Internet Banking Frequently Asked Questions

What is Internet Banking?

Internet Banking is a web-based service that provides you with a safe and convenient way to do your banking. With Internet Banking, you can view your account balances, transfer funds, view cleared checks, send service requests to the bank, and more.


What can I do with Internet Banking?

With Internet Banking you can:

  • Check current balances on personal checking, savings, money market, loan, line of credit, certificates of deposit (CDs), non-brokerage Individual Retirement Accounts (IRAs), and most business checking accounts.
  • Transfer funds between your checking and savings accounts with us, as well as make loan payments.
  • View cleared check images.

Send online secure messages to:

  • Inquire about a specific transaction.
  • Inquire about applying for a new loan.
  • Ask a technical question.
  • Send and receive secure messages or questions from customer service.

How much does Internet Banking Cost?

Internet Banking is free.


What do I need to enroll for Internet Banking?

  • A Bank of Putnam County Checking, Savings, or Money Market account
  • Internet Access
  • An e-mail address
  • A modern web browser. The following are supported:
    • Internet Explorer 6+ (8+ Recommended)
    • Google Chrome
    • Apple Safari
    • Mozilla Firefox
    • Opera

Can I begin using Internet Banking immediately?

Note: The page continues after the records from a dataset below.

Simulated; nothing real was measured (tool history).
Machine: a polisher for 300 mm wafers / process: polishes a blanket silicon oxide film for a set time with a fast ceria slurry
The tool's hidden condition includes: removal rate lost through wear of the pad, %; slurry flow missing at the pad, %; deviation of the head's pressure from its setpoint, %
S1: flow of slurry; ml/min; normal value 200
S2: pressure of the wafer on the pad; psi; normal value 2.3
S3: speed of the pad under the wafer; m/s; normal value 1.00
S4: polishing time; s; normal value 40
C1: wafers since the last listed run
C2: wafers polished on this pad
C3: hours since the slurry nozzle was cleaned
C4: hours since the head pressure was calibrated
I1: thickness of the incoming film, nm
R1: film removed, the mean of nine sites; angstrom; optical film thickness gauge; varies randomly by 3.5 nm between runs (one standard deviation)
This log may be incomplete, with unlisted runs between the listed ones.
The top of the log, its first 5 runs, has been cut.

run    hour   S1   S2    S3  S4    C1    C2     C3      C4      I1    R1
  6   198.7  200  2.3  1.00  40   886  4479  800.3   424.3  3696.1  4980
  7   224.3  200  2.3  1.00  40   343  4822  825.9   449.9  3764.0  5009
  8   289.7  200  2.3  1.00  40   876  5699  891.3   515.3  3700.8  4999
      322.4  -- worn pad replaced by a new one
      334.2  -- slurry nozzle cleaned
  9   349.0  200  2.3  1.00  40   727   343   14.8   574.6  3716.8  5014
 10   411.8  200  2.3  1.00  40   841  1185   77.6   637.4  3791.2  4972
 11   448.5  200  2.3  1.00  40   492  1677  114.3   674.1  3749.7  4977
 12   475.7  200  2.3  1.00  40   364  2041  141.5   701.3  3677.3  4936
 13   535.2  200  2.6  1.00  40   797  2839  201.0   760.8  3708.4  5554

Upon completion of the Internet Banking sign-up form, the Bank's customer service department will review your information submitted within one (1) business day. Upon approval, you will receive an email notice from the Bank welcoming you to the Online Banking system.

You may also sign up for Internet Banking at any of our branch locations during normal business hours.


What security measures does Online Banking use?

Internet Banking uses several different methods to protect your information: All information within Internet Banking uses the SSL (Secure Socket Layer) protocol for transferring data. SSL is encryption that creates a secure environment for the information being transferred between your browser and Bank of Putnam County.

At a high level, SSL uses public key cryptography to secure transmissions over the Internet. In practice, your browser will send a message via SSL to the bank's server. The bank responds by sending a certificate, which contains the bank's public key. Your browser authenticates the certificate (agrees that the server is in fact Bank of Putnam County's), then generates a random session key which is used to encrypt data traveling between your browser and the bank's server. This session key is encrypted using the bank's public key and sent back to the server. The bank decrypts this message using its private key, and then uses the session key for the remainder of the communication.

Secure Socket Layer (SSL) protects data in three key ways:

  • Authentication ensures that you are communicating with the correct server. This prevents another computer from impersonating Bank of Putnam County.
  • Encryption scrambles transferred data.
  • Data integrity verifies that the information sent by you to Bank of Putnam County was not altered during the transfer. The system detects if data was added or deleted after you sent the message. If any tampering has occurred, the connection is dropped.

Is Internet Banking secure?

Yes. Bank of Putnam County is committed to making Internet Banking safe and secure to provide you with peace of mind when you access your account information. To ensure the security of your account information, Internet Banking also uses 128-bit SSL encryption. To help protect your privacy while you are using the service, we will sign you out of the Internet Banking service after 20 minutes of inactivity.


What does SSL mean?

SSL stands for Secure Socket Layer. This technology allows users to establish sessions with Internet sites that are secure, meaning they have minimal risk of external violation. Once inside the Internet Banking site, you are secure through our use of SSL technology.


What is encryption?

Encryption is the scrambling of information for transmission back and forth between two points. A key is required to decode the information. When you request information about your accounts, the request is sent encrypted to Bank of Putnam County. We then decode your request for information and send it back to you in an encrypted format. When you receive it, your information is decoded so that you can read it. Because your account information is being transmitted between you and Bank of Putnam County, encryption protects your account information so it can't be intercepted and read by a third party.


What is 128-bit encryption?

There are basically two types of encryption: High and Standard. The difference between these types of encryption is the strength of capability. A High (128-bit) encryption is exponentially more powerful than a Standard (40 or 56-bit) encryption. High or 128-bit encryption means there are a septillion possible keys that could fit into the lock that holds your account information, but only one that works for each time you bank online. Bank of Putnam County uses the highest level of encryption (128-bit) to ensure your online transmissions are secure.